# Binomials Lesson 5

### Algebraic Expressions for Increasing Both Dimensions

The students explore situations in which a new garden is formed by increasing both the length and width of an original garden. First, the students find the area of the new garden when the particular increase is given. Specifically, the length and width of the original garden are increased by 2 m, 4 m, and 7 m. For each given increase, the students employ different methods to find the area of the new garden. Then they generalize their methods for an unknown increase and express their generalizations using algebraic expressions.

##### Episode 1: Making Sense

Mauricio and Emily make sense of a new situation in which both the length and width of a given garden are increased by 2 meters.

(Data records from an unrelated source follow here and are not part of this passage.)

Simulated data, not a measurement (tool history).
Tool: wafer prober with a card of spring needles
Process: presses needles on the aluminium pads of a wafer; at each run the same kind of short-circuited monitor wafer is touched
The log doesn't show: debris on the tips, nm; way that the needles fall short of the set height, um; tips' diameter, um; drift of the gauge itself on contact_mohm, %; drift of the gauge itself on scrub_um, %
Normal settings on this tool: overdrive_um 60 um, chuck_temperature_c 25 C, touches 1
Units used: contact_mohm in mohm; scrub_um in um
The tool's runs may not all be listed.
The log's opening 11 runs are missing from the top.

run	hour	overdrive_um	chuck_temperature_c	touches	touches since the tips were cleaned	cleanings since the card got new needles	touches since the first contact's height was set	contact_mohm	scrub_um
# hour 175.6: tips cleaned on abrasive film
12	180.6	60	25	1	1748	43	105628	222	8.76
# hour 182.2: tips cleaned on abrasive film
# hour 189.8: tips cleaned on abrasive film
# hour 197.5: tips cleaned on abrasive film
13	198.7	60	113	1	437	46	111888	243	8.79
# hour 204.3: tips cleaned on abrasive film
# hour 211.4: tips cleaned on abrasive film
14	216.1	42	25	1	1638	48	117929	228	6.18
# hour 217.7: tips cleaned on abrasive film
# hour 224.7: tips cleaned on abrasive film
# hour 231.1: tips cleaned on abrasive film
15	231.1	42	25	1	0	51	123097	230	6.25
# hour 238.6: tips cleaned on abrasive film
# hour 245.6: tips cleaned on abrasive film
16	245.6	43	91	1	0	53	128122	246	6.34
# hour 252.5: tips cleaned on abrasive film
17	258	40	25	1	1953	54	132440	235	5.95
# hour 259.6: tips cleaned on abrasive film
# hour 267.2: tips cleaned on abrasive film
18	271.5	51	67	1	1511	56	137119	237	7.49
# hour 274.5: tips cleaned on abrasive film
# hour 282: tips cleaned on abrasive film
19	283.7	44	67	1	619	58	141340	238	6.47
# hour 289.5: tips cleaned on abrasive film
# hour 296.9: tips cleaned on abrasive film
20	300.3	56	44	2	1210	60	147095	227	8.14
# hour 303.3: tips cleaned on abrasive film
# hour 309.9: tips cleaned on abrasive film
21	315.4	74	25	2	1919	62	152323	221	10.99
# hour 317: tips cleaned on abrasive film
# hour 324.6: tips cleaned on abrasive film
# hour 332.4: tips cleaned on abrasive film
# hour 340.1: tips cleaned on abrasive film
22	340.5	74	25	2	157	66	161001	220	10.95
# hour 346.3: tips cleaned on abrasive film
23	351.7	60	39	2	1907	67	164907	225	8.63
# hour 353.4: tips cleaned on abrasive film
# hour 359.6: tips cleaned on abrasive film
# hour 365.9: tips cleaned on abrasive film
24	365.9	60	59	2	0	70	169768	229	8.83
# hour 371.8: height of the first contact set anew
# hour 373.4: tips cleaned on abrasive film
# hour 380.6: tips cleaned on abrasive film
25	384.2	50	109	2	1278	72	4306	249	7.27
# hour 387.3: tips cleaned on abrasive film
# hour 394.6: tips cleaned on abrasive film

##### Episode 2: Exploring

Emily and Mauricio create a drawing to find the area of the new garden from Episode 1. Then they write several arithmetic equations to represent the area of the new garden.

##### Episode 3: Repeating Your Reasoning

The students apply what they learned in Episodes 1-2 (drawing a picture, finding the area of the new garden in different ways, and writing arithmetic equations) when both the length and width of the original garden is increased by 4 meters.

##### Episode 4: Making Sense

Mauricio and Emilymake sense of a dynamic applet in which they can change the number of meters by which one increases both the length and width of a given garden.

##### Episode 5: Repeating Your Reasoning

Emily and Mauricio select an amount by which to increase the length and width of a given garden, use a drawing to find the area of the new garden, and then check with the applet.

##### Episode 6: Exploring

The students describe two methods, in words and in writing, for finding the area of the new garden when both the length and width of the original garden are increased by the same unknown number of meters.

##### Episode 7: Exploring

Mauricio and Emily express their written generalizations from Episode 6 using algebra.

##### Episode 8: Reflecting

Emily and Mauricio reflect on another student’s equation: (7 + x) • (3 + x) = 7 • 3 + 7 • x + 3 • x + x2. They discuss how this equation is similar to and different from the equations they wrote in Episode 7. They also reflect on the meaning of equivalence in the garden context.